Class Action Case Update – May 26, 2023

Class Action Case Update | Audet & Partners, LLP

Class Action Law Update – May 26, 2023

Arbitration Agreements Gain Traction in Automotive Industry

Automakers are increasingly employing arbitration agreements in an attempt to stave off putative class action lawsuits. This strategy, however, has met with mixed success.

The principle seems straightforward: plaintiffs can’t pursue a class action in court because they’ve agreed to arbitration. Moreover, because some plaintiffs agreed to arbitration, class certification is problematic as individual issues predominate, chiefly whether each plaintiff has agreed to arbitrate. However, this can become complicated as direct contractual relationships are rarely formed between consumers and automakers. Often, customers purchase or lease vehicles from dealerships, with the underlying sales or lease agreements (which the automaker isn’t a signatory to) containing the arbitration provision.

The upshot is a burgeoning and contradictory body of law, as courts grapple with whether automakers can enforce arbitration provisions in contracts they didn’t sign. Inconsistencies in rulings between different courts further complicate matters, underscoring the complexity of the issue.

The Federal Arbitration Act validates arbitration agreements as “irrevocable, and enforceable”. The U.S. Supreme Court has reinforced the Act, asserting the value of arbitration as a contractual matter and affirming the right of parties to delegate arbitrability questions to an arbitrator. This applies even if courts believe the arbitration agreement’s relevance to a particular dispute to be without basis.

However, some courts have balked at sending arbitrability disputes to arbitration when an automaker, a non-signatory, attempts to enforce an arbitration provision. Others have followed the Supreme Court’s guidelines, mandating arbitration of arbitrability disputes when the contract explicitly calls for it, or when the doctrine of “equitable estoppel” applies because the plaintiff’s claims stem from contracts containing arbitration agreements.

Investor Litigation Over FTX Collapse Proposed for Florida Consolidation

Prominent attorney David Boies of Boies Schiller Flexner LLP, representing plaintiffs, has proposed that the various investor lawsuits arising from the collapse of cryptocurrency exchange FTX be consolidated in the Southern District of Florida. Boies made his case before the Judicial Panel on Multidistrict Litigation, a seven-judge panel led by U.S. District Judge Karen K. Caldwell.

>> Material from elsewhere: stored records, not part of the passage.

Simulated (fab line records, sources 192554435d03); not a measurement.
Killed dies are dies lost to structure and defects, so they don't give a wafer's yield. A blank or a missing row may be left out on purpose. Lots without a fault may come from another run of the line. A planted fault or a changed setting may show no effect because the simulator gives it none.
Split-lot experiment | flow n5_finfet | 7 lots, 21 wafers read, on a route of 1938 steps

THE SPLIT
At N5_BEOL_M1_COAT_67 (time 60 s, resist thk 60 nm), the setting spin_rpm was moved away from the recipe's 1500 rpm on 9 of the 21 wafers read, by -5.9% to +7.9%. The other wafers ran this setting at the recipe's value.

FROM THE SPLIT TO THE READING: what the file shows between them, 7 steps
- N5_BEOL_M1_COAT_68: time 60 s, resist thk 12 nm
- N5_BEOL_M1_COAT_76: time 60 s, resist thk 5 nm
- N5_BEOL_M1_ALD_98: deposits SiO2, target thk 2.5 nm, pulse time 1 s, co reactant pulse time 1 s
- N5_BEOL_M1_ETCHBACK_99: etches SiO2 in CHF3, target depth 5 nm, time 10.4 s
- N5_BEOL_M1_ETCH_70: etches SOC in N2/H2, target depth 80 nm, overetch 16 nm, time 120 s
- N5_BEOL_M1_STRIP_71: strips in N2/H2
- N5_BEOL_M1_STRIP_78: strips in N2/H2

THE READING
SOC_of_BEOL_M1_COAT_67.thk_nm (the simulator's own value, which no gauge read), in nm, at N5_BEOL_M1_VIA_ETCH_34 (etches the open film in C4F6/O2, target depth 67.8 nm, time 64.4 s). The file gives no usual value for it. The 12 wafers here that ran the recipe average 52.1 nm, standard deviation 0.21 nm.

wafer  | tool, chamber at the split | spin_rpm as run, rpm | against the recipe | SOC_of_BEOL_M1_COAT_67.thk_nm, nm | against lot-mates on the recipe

Boies argued that, despite the different categories of defendants involved — FTX insiders, promoters, professional servicers, and financial backers — the litigation would benefit from consolidation. All four groups of defendants are presently located in Florida, making it a suitable location for the litigation, he said. Furthermore, Boies suggested that the diverse groups of defendants could be handled separately under the same Multidistrict Litigation (MDL).

FTX’s collapse in 2021 led to investigations by the U.S. Department of Justice and U.S. Securities and Exchange Commission, along with multiple investor lawsuits. Federal prosecutors allege that FTX founder Sam Bankman-Fried and several co-conspirators pillaged FTX from 2019, driving it to bankruptcy to bolster his Alameda Research hedge fund.

In addition to litigation against FTX’s leadership, lawsuits have been filed against several high-profile promoters, including Tom Brady, David Ortiz, model Gisele Bündchen, and basketball legend Shaquille O’Neal.

3M’s CEO Ordered to Attend Mediation in 3M Earplug Litigation

U.S. District Judge M. Casey Rodgers, presiding over one of the multidistrict litigations against 3M Co., issued an order requiring the attendance of the company’s CEO, Michael Roman, at the next mediation session. This directive also applies to all members of the plaintiffs’ settlement committee. The parties are negotiating claims by veterans alleging that 3M’s combat earplugs caused them hearing damage. The judge emphasized the critical juncture of the talks, stating that “neither one’s absence nor a proxy will do.”

Judge Rodgers noted the gravity of the situation, asserting that the leader must be in the room given the far-reaching and consequential nature of the case. He said, “Sometimes, the nature and demands of a situation are far-reaching and consequential enough that the leader must be in the room.”

3M, a Minnesota-based company, is facing over 200,000 claims related to its Combat Arms Earplugs v2 (CAEv2), sold to the military. Allegedly, the earplugs were defective, leading to health complications such as hearing loss and tinnitus among the users. The Florida Multidistrict Litigation (MDL) was formed in 2019, and a separate MDL was established in Minnesota state court for alleged civilian users of the earplugs.

In July, 3M pushed its subsidiary, Aearo, into Chapter 11 bankruptcy following initial bellwether trials in the Florida MDL, which largely ruled against the company and resulted in nearly $300 million in damages awards.